Compress module strings as concatenation
Rewrite the string storage to use compressed concatenated strings and an index to slice them into the final user strings. Allow users to chose between zlib and bzip2 compression.
Supersedes https://github.com/cython/cython/pull/6969
Looking at the wheels that did manage to be uploaded - this at least seems to drop the size of the .so files in Cython reliably (i.e. none of them are any worse, most are a little smaller). Nothing dramatic but it looks like there's a consistent benefit.
All done. Thanks! With the latest changes, all of the benchmark modules show a decrease in size by 2-7%.
all of the benchmark modules show a decrease in size by 2-7%
To me that seems worthwhile. When I had a look at the Cython wheel earlier it looked similar for the .so files (although the wheel itself didn't change that much probably because it's already compressed). So it probably doesn't help with distribution too much but may keep binaries on disk a little smaller.
the current behaviour is to fall back to uncompressed if the user specifies
CYTHON_COMPRESS_STRINGS==3and it isn't available. That seems reasonable and I don't think more customization is needed.
Should we fall back to zlib first? I consider it quite unlikely that the zlib module won't be available in a given Python installation, it's probably the most widely used compression algorithm worldwide.
We could write:
#if CYTHON_COMPRESS_STRINGS == 3
// zstd
#elif CYTHON_COMPRESS_STRINGS == 2
// bz2
#elif CYTHON_COMPRESS_STRINGS
// zlib
#else
// uncompressed
#endif
That way, users would at least benefit from some kind of decent compression even if they select zstd on older Python installations.
the current behaviour is to fall back to uncompressed if the user specifies
CYTHON_COMPRESS_STRINGS==3and it isn't available. That seems reasonable and I don't think more customization is needed.Should we fall back to zlib first? I consider it quite unlikely that the
zlibmodule won't be available in a given Python installation, it's probably the most widely used compression algorithm worldwide.
Yeah that makes sense to me.
Don't think I have any further comments on this...

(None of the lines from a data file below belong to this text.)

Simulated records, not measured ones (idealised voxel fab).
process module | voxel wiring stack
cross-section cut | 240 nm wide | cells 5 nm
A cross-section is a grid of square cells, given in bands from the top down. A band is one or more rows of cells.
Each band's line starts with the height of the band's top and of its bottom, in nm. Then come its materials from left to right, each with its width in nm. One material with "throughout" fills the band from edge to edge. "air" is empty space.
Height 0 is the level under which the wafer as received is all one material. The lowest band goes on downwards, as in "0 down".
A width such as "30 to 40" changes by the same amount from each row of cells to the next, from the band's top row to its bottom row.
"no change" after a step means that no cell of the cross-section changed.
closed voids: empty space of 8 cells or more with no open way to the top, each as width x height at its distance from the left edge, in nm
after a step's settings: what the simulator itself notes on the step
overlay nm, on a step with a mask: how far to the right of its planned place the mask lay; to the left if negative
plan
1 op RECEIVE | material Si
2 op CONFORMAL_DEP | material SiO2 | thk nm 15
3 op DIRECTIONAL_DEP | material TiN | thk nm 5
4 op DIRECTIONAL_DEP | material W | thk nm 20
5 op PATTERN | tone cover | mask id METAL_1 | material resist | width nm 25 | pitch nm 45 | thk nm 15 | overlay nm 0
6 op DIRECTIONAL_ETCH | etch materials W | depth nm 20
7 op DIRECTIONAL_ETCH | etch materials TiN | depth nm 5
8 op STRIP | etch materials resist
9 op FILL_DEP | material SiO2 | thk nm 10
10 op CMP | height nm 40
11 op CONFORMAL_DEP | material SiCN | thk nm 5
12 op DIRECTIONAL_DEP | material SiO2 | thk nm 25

It's difficult to say if users seeing the ImportError will be rather those who try to install a package (transitively) or those who build it (and potentially a constrained runtime) themselves. The latter can certainly set the macro but the first need to install something. I would doubt that the latter type are many.
I noticed that the separate storage of Unicode and bytes strings was actually unnecessary. We can merge bytes and Unicode strings into a single byte sequence, with the first byte string being the complete UTF-8 encoded Unicode string.
That gives much better overall compression ratios again.